# My New SO2 Tester



## Flame145 (May 20, 2011)

Just got my new SO2 tester from Vinmetrica, Man what a pleasure doing free so2 testing. Quick and easy. Finally I'm not watching for that freakin color change


----------



## Waldo (May 20, 2011)

So how does it work?


----------



## grapeman (May 20, 2011)

Waldo, it uses a special meter like a pH meter. You add a titrant solution until it reaches a detemined figure and beeps at you. Simple calculation and done.

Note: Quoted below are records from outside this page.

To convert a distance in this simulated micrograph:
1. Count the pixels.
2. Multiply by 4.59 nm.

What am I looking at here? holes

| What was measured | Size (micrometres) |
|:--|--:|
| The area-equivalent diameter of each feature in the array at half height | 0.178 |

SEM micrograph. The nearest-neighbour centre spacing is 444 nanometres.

Here is a link http://www.vinmetrica.com/
There is a video of it working.


The guy has some growing pains selling them and apparently when I got mine he had a new helper that sent some wrong parts. They were replaced. It works very quickly and easily. It saves me a ton of time testing my many samples.


----------



## Rocky (May 20, 2011)

Appleman, That is really neat. Do you have a magnetic stirrer? With mydecreasing dexterity, that would be a requirement for me.


----------



## PeterZ (May 20, 2011)

Something for my Christmas list!!


----------



## ibglowin (May 20, 2011)

Ooooooh. Great idea Peter!


----------



## Wayne1 (May 20, 2011)

I had given up on getting an electronic SO2 tester due to the expense but this is less than half the cost of a Hanna - hope I can wait until Christmas!


----------



## Rocky (May 20, 2011)

We don't exchange Christmas gifts, so I am going to have to think of some other way to do this. I still have some old Packard parts for sale. Anyone need a rebuilt Stromberg EE-23 Carb?


----------



## grapeman (May 20, 2011)

I use my Hanna TA meter for the stirrer. It has a built in one. I place the Vinmetrica probe in the Hanna and use the magnetic stirrer. I figure I have it, why not make double duty out of it.


----------



## Wade E (May 20, 2011)

I have the Hanna S02 tester now and love it. It was broken when it came to the door but they made a very quick repair to it and I had it back in 3 days from the time I sent it out!! Its a bit more but I like the assurance that this company has been in business for a long time and most likely isnt going anywhere so if a new probe or if new reagents are needed I know they will be there for the getting. Hopefully this guy will be also.


----------



## Runningwolf (May 21, 2011)

I also got one last year for christmas. The Vinmetrica is awesome, very quick and accurate. I do use the Hanna manetic stirrer with mine. I would not be testing for S02 if it wasn't for this. I like to keep things simple and this is.


----------



## Flame145 (May 21, 2011)

when I look back at the way I used to add k-meta every 3 months at racking, I was defintely over adding k-meta. Now i keep it right where it should be. I love the fact that it is fast, easy and really accurate. I checked one of my wines the other day and it literally only took me about 5 minutes. Loving the new toy.


----------